Page MenuHomePhabricator

Wiktionary Cognate Dashboard not updated
Open, MediumPublic

Description

New occurrence of this issue reported on Jully 3td, the current timestamp on https://wiktionary-analytics.wmcloud.org/Wiktionary_CognateDashboard/ indicates "last updated on: 2022-06-16" which means that the dashboard has not been updated for 2 weeks.

Event Timeline

GoranSMilovanovic renamed this task from Wiktionary Cognate Dashboard not update to Wiktionary Cognate Dashboard not updated.May 4 2020, 5:27 PM
GoranSMilovanovic moved this task from Wiktionary to Prioritized on the User-GoranSMilovanovic board.

Here it is:

Error in `row.names<-.data.frame`(`*tmp*`, value = value) : 
  duplicate 'row.names' are not allowed
Calls: rownames<- ... row.names<-.tbl_df -> NextMethod -> row.names<-.data.frame
In addition: Warning messages:
1: Setting row names on a tibble is deprecated. 
2: non-unique value when setting 'row.names': ‘character(0)’ 
Execution halted

Inspecting now.

Probable cause of the update failure: Wiktionary_CognateDashboard_UpdateProduction.R cannot find Wiktionaries encoded as

-210957740613563972

and

4182753792216835591

in the cgpa_title field of the cognate_wiktionary.cognate_pages in the cognate_wiktionary.cognate_sites table.

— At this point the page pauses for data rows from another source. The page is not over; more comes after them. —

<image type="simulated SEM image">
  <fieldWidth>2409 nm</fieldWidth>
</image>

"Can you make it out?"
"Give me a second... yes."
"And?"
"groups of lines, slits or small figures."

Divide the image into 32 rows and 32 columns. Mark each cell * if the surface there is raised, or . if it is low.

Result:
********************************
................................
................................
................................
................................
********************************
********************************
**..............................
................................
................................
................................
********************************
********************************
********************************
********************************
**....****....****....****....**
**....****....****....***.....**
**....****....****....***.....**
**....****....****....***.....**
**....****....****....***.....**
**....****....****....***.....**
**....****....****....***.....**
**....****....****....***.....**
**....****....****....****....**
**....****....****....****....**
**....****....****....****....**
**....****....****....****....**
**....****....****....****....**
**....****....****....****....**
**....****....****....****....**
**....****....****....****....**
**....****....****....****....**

@Addshore You might be interested to take a look at this?

Intermediary fix applied; running the update cycle manually now; monitoring.

Update Mon May 4 19:52:42 UTC 2020:

  • Manual back-end update completed;
  • waiting for the Dashboard update to fetch new data;
  • monitoring.

Update Tue May 5 08:22:31 UTC 2020

  • dashboard slow to pick-up the changes;
  • change public path to: /srv/published/datasets/...;
  • monitoring.

Update Tue May 5 15:07 CET 2020:

  • the dashboard update stamp is not updated yet: Last updated on: 2020-04-08 07:26:18 UTC;
  • the public datasets timestamp, however, is updated;
  • known problems with {curl} from R; inspecting now;
  • the update cycle is stable, checked.

Update Tue May 5 20:47 CET 2020:

  • current dashboard update timestamp is now matched correctly: Last updated on: 2020-05-05 07:27:02 UTC
  • Q: Why does it take so much time for our curl calls from CloudVPS to grab the updated datasets and the update timestamp?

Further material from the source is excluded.